This module is a free Python package tools supporting Pyspark for time series treatment and exploration of big data in Climate research.
This README file is intended primarily for people interested in working with the spark_ts source code available in https://github.com/jaglima/spark_ts
This package is open source software made available under GNU license. Please see the LICENSE file for further details.
You may have to build and install Spark_ts. Download and unzip the source code, go to this directory at the command line, and type:
python setup.py build sudo python setup.py install
You can replace python
with a specific version, e.g. python3.5
.
By using pip (available Python 2.7.9 onwards, and Python 3.4 onwards) to install this package, let:
cd spark_ts/ pip install .
We currently recommend using Python 3.5 from http://www.python.org
Spark_ts requires basically Pyspark SQL packges.
- For testing suite you must intall Pandas package.
First, make sure that Pyspark is installed correctly. Second, we recommend you install NumPy (see above). Then install Spark_ts.

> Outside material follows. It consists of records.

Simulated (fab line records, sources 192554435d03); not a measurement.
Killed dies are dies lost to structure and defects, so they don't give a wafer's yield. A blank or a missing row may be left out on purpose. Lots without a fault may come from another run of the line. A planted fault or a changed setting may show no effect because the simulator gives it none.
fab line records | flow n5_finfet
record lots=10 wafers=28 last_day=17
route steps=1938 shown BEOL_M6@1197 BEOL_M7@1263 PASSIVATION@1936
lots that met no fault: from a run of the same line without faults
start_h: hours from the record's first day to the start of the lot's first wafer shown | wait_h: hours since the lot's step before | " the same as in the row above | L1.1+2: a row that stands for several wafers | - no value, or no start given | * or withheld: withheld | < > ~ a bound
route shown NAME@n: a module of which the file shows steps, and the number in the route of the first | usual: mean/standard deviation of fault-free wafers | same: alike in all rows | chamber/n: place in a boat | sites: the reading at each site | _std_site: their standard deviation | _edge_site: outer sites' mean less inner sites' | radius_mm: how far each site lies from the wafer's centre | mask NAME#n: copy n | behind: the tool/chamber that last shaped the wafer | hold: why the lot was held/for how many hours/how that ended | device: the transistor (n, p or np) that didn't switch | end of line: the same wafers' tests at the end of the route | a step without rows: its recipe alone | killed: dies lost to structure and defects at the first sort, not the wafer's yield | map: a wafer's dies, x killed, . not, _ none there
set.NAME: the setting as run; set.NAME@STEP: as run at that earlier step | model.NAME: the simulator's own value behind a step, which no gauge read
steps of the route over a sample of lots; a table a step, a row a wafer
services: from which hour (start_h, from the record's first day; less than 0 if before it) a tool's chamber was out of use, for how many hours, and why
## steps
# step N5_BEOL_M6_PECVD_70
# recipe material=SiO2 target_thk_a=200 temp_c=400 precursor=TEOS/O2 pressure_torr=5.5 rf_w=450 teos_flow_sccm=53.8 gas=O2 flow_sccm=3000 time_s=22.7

Installation from source should be as simple as going to the spark_ts source code directory, and typing:
python setup.py build python setup.py test sudo python setup.py install
If you need to do additional configuration, e.g. changing the base directory, please type python setup.py, or see the documentation here:
In development
This package is in experimental code phase. Use it at your own risk.
- README -- This file.
- LICENSE -- What you can do with the code.
- MANIFEST.in -- Tells distutils what files to distribute.
- setup.py -- Installation file.
- spark_ts/ -- The main code base code.
- Doc/ -- Documentation.
- Tests/ -- Testing code including sample data files.